[openbiblio-dev] Fwd: Cataloguing Bibliographic Data with Natural Language and RDF

Mon Aug 9 21:34:34 UTC 2010

On 10-08-09 19:54, Peter Murray-Rust wrote:
> We do  a lot of NLP here so am happy to give advice.

Thanks! I studied a little bit of this sort of thing at school aeons ago
but my recollections are fuzzy and vague at best so I'm learning all
this anew. I should mention that, at the moment at least, this is a
research project off the critical path of the main bibliographic data
stuff, but it is fun!

>     Before going into implementation details, here's an example of a
>     session:
>
>     [...]
>         
>
> You don't say who generated this. The breadth of language in your
> discourse is the key problem. Is this created by YOU, a set of people
> you are working with or others. If it's under your control you could
> try to steer the community towards a "toy" language - this helps a lot.

I'm responsible for the input, but I have the robot listening to IRC
channels and whenever I see a construction that looks interesting and
achievable I try to extend the grammar to cover it. No illusions that it
will ever be a general coverage grammar though. If this were to be a
"sanctioned" interface to bibliographica, I'd imagine the input dialogue
page to contain a bunch of example statements that the machine could
understand and a YMMV caveat about straying too far.

> This is known as anaphora
> http://en.wikipedia.org/wiki/Anaphora_%28linguistics%29
> If it's under your control then try to make the discourse avoid
> pronouns. If not you will struggle with:
> "The dog ate part of the book. It is difficult to read it"

Yes. Even without the second "it" sembot will conclude that "the dog is
difficult to read"...

> Another difficult topic is negation:
> "we found it impossible to locate this book"

I wonder how deeply wordnet goes into antonyms. A first pass might be to
look and see if (1) a word has only one synset and then have an
inference rule to generate the negations.

In any event I haven't looked at resolving pronouns within a statement
at all yet, which is obviously necessary for cases like this.

> unless the sentence is very deeply parsed the negation is missed.

Yet harder is that what the speaker probably meant was, "we found it
very difficult to locate this book". I'm not sure where we get to when
we start trying to interpret what the speaker meant as opposed to what
they said.

> NLP is ALWAYS more difficult than you think. I jumped in about 8 years
> ago and thought regexes would solve chemistry. We now use various POS
> taggers and other tools.

The more I think about it the more amazing it is that humans can do this
at all -- even my two year old

> If you are just sticking to Named Entities it can be a lot easier.
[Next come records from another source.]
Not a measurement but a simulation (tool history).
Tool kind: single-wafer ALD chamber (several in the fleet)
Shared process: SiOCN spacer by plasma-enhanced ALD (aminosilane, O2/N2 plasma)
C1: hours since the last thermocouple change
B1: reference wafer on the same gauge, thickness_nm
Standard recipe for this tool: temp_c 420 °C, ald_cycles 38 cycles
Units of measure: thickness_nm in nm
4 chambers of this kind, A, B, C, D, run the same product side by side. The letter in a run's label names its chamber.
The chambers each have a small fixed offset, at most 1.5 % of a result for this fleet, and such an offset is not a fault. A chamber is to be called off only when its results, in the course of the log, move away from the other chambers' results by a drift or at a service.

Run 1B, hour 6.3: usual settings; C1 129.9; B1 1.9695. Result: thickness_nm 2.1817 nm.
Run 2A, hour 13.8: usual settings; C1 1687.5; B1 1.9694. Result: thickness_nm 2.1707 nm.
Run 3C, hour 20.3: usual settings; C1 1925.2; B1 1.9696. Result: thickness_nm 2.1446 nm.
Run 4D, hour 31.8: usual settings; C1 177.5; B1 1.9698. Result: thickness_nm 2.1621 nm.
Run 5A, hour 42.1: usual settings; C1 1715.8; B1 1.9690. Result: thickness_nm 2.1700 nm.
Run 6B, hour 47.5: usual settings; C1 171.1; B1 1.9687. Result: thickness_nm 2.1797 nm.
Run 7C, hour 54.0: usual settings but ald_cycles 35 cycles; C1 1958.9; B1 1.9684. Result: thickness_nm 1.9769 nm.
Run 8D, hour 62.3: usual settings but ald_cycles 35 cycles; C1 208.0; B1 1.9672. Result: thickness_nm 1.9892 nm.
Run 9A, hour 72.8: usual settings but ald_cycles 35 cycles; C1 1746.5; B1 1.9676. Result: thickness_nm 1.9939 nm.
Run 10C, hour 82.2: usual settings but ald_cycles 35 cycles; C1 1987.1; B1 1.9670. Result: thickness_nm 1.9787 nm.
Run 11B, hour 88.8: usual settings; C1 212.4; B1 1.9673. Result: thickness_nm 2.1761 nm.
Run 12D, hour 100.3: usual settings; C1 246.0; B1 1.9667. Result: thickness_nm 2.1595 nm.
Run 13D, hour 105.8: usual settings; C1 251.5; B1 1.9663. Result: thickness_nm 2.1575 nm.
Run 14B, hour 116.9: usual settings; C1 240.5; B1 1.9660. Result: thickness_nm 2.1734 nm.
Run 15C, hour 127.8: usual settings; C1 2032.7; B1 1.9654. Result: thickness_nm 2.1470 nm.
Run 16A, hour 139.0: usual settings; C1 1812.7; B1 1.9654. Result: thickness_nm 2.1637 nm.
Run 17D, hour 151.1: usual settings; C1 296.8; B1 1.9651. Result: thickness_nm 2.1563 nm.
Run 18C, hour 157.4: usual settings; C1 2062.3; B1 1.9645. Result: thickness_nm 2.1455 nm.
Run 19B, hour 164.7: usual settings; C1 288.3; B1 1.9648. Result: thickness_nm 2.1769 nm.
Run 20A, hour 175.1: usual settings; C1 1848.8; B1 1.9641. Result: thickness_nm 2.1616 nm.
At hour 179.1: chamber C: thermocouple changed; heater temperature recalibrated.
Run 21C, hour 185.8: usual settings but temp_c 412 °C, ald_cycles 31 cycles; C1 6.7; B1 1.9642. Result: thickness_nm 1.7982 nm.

I guess for practical purposes the theory is that since RDF is about
statements, writing RDF should be about making statements and the
natural way for humans to make statements is to write them down. N3
tries to be marginally more natural language like than XML but expecting
scholars and librarians to annotate their bibliographies by writing N3
is a non-starter. At the same time the idea of a generic web form for
writing statements seems unnaturally circuitous so we're forced down the
road of hand-coding forms which is tedious both for the programmer and
the user and doesn't scale well...

> This is not saying that it's not a good idea. But you have to
> understand your domain of discourse, you have to have a  clear idea or
> what precision and what recall is acceptable. Unless the language is
> highly stylised 60% would be a good start. There is always a long tail
> and you can never eliminate it

Today I was extending the grammar and I had a nice surprise. The grammar
itself knows nothing about the subject domain, it just knows about a
very small subset of the English language. There was a sentence, I
forget what it was exactly but it had same shape as the proverbial koala
that eats shoots and leaves (at least I think it was a koala). The
sentence resulted in two alternative syntax trees, as it should. But the
inference rules only fired on one of them and the resulting inferred
statements were correct. The thing is, the inference rules encode
information about the subject domain. And its the inferred meaning that
we are interested in not the syntax trees so this was a very nice surprise.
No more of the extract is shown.